By Ed Thomas
January 31, 2007
A pro-family activist who monitors the homosexual culture says a recently released marketing survey studying usage of online social network sites verifies what he’s already observed about the culture : that the Internet and websites have been primary tools in getting the movement organized.
The website eMarketer.com reports a recent Harris Interactive online survey of 2,500 adults (18 or older) shows more proportionate weekly use of the sites Friendster and MySpace, and more hourly time on YouTube and Craigslist. At 32 percent, nearly twice as many homosexual and transgender respondents said they were online 24-168 hours per week, compared with 18 percent of heterosexuals.
Americans for Truth president Peter LaBarbera says the article doesn’t mention one major reason for the difference in numbers. "Of course what the article doesn’t say is that it’s a big part of their illicit life," he asserts. "That’s what the Internet has enabled. The Internet is ideally suited to help uniting people practicing deviance."

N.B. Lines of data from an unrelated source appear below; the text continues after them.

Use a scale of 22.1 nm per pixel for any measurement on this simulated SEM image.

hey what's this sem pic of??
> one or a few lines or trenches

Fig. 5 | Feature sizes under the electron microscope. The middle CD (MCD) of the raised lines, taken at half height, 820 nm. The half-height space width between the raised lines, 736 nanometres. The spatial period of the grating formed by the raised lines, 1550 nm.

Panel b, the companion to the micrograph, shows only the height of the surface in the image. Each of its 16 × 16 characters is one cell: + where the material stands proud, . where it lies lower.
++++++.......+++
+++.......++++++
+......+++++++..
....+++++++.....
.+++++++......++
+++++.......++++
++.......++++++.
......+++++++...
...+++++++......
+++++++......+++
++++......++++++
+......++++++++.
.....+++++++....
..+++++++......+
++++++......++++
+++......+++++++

Further clarifying his point, LaBarbera explains that technology is often at the forefront of uses for other than the moral good of society ; for example, to connect people in various subcultures and even vices, such as the pornography industry. "... It’s really the same old thing with technology," he says. "It has its good uses, but it also makes it easier for people practicing immoral behavior to organize."
In that sense, he says homosexual individuals in society have been able to network outside of the mainstream with the powerful and efficient tool of Internet websites.